OK, the first important thing to note is that to be able to shrink a segment, it must be in an Automatic Segment Space Management (ASSM) tablespace. However, the extent management policy of the tablespace can be either Uniform or Autoallocate, it doesn’t matter. If the tablespace has Uniform extent sizes, then basically all the extents have a uniform (or the same) size, if it’s autoallocate, then Oracle decides the appropriate extent sizes and extent sizes can differ for a specific segment as it grows.

The next important point to note is what do we actually mean by the “size” of an index. Do we mean the actual number of leaf (and branch) blocks that are currently assigned to the index “structure” or do we mean the number of blocks currently assigned to the index “segment” ? It’s an important distinction in this discussion.

In the demo provided by Alon, it showed a new single column table being populated with numbers, a new index being created, with the bytes, the number of extents and blocks in the index “segment” listed from user_segments. The index was immediately shrunk and indeed the bytes and the number of blocks reduced, but the number of extents remained the same.

It’s all I needed, I immediately had the answer to the question (as indeed I now knew exactly what was meant by the question).

The tablespace in question must have been a ASSM tablespace and it was only the size of the index “segment” that had reduced, not the size of the index structure. The index structure however would be exactly the same size as it had previously, with the index just as “efficient” as it had been previously.

Indeed, the Shrink Space command would have gone through the index structure and ultimately would have had nothing to do as each leaf block within the index was packed as efficiently as possible (based on whatever PCTFREE value is set).

BUT, there may very well be some blocks within the last allocated extent that may not yet have been used within the index structure. They currently belong within the last extent assigned to the index segment, but they’re currently above the High Water Mark (HWM) of the segment.

Now, if the tablespace were uniformly managed, then these “unused” blocks can’t be de-allocated and returned to the tablespace, because the extents within the tablespace  need to remain uniform. Therefore there would be no effect of the Shrink Space command on such a segment.

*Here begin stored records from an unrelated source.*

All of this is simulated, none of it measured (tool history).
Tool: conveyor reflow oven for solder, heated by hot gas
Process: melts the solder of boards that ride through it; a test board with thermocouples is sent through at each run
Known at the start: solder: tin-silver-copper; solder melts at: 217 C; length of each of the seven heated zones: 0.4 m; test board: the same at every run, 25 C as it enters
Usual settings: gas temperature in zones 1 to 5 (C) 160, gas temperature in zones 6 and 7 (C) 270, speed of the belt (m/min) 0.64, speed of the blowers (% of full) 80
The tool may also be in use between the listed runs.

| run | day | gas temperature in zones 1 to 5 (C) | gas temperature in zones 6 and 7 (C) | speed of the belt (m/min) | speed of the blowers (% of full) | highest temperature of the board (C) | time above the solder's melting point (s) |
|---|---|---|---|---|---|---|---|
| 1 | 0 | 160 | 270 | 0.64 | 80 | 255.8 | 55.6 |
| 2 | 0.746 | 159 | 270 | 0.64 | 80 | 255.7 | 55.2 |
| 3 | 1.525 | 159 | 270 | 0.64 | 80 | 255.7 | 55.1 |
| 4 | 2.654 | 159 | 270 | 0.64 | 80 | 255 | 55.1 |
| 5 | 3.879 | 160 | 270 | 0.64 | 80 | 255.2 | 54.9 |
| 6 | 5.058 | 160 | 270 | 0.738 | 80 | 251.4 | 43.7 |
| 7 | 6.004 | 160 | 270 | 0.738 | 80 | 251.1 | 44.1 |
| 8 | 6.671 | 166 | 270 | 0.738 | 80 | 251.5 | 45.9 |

BUT if the tablespace was ASSM with autoallocate, then the extents are controlled and managed by Oracle and can differ in size, both within the tablespace and for a specific segment. Therefore the Shrink Space command can “trim” off the unused blocks in the last extent.

Note if the segment was created with too large a Minextents value and not all the allocated extents have been used, a Shrink Space command could deallocate space from more than one extent, including a Uniform tablespace, but only if entire extents currently exisit above the HWM.

This demo on Shrinking A Newly Created Index expands a little on the demo provided by Alon and shows how the last extent of a freshly created index in an ASSM LMT with autoallocate has been “trimmed” by the Shrink Space command, but has had no effect on an identical segment created in a Uniform LMT. In both examples however, the actual number of leaf blocks in the indexes remains the same as the index structures themselves are as efficient as can be.